Reporting and Log Level Data Delays
Incident Report for Xandr
Postmortem

Incident Summary:

On June 22nd at approximately 1900 UTC, capacity in the NYM2 datacenter was brought down due to a network circuit issue between LAX1 and NYM2 data centers. This caused a backup in log processing which led to delayed log level data feeds and reporting.

Scope of Impact:

During the incident window, clients experienced longer than normal reporting delays for Log Level Data and Network Analytics reports.

Timeline (UTC):

2020-06-22 16:47: LAX1-NYM2 circuit goes down

2020-06-22 19:11: First alert of delayed data

2020-06-22 20:10: Incident Reported: Log Level Data and Network Analytics delays were reported

2020-06-22 21:20: Began installation of extra servers

2020-06-23 04:00: Incident Resolved: Reporting delays fell under threshold

Cause Analysis:

A network circuit between NYM2 and LAX1 data centers failed and traffic was re-routed, which reduced overall network bandwidth. The limited bandwidth was acceptable for two hours, after which there was increased platform traffic due to the time of day resulting in network saturation when requests started to fail.

Resolution Steps:

Our engineers resolved the issue by adding extra processing capacity in NYM2 data center.

Next Steps:

  • Add more capacity
  • Investigate optimization of handling data when network is backed up
Posted Jun 29, 2020 - 14:02 UTC

Resolved

The incident has been fully resolved. We apologize for the inconvenience this issue may have caused, and thank you for your continued support.

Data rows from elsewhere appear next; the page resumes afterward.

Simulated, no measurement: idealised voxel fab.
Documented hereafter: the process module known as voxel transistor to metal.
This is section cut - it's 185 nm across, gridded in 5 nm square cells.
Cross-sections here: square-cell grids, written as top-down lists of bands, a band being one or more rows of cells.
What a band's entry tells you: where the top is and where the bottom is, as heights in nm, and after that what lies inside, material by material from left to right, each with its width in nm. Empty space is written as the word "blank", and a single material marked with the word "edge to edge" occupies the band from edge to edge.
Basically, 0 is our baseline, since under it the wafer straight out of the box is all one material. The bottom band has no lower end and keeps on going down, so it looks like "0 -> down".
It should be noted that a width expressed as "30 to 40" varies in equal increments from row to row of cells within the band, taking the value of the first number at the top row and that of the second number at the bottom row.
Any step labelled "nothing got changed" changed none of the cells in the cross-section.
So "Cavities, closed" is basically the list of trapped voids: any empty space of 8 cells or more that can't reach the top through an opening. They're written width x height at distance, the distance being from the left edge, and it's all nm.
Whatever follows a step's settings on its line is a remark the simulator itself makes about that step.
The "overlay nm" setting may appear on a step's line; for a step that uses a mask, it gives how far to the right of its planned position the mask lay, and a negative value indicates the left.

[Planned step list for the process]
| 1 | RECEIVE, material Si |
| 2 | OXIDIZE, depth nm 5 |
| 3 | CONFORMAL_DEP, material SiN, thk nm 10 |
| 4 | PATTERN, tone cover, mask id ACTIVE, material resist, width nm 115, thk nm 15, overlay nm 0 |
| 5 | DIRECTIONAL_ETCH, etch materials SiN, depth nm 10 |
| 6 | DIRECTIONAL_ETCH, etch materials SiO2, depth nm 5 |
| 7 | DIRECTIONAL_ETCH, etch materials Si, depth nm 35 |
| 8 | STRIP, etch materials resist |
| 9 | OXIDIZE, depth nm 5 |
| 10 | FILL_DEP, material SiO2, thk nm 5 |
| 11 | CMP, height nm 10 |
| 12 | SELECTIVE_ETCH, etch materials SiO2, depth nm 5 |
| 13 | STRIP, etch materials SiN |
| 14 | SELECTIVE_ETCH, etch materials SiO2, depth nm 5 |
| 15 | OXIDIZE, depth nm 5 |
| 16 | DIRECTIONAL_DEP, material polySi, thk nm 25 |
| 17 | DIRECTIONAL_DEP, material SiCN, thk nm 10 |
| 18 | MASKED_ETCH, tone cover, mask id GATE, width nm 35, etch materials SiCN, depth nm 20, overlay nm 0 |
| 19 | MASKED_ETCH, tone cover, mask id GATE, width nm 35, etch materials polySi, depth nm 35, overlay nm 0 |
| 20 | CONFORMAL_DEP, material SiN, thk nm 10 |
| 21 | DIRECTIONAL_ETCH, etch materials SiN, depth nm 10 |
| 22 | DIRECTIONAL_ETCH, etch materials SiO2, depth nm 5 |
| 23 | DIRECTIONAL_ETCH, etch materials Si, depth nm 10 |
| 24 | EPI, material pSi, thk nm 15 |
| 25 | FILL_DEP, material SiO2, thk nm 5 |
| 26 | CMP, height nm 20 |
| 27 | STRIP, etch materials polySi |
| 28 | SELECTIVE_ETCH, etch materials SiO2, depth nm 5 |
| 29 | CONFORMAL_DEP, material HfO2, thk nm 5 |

Posted Jun 23, 2020 - 16:15 UTC
Investigating

We are currently investigating the following issue:

  • Component(s): Log Level Data, Analytics reports
  • Impact(s):
    • Stale reporting data
  • Severity: Minor Outage
  • Datacenter(s): NYM2

We will provide an update as soon as more information is available. Thank you for your patience.

Posted Jun 23, 2020 - 03:17 UTC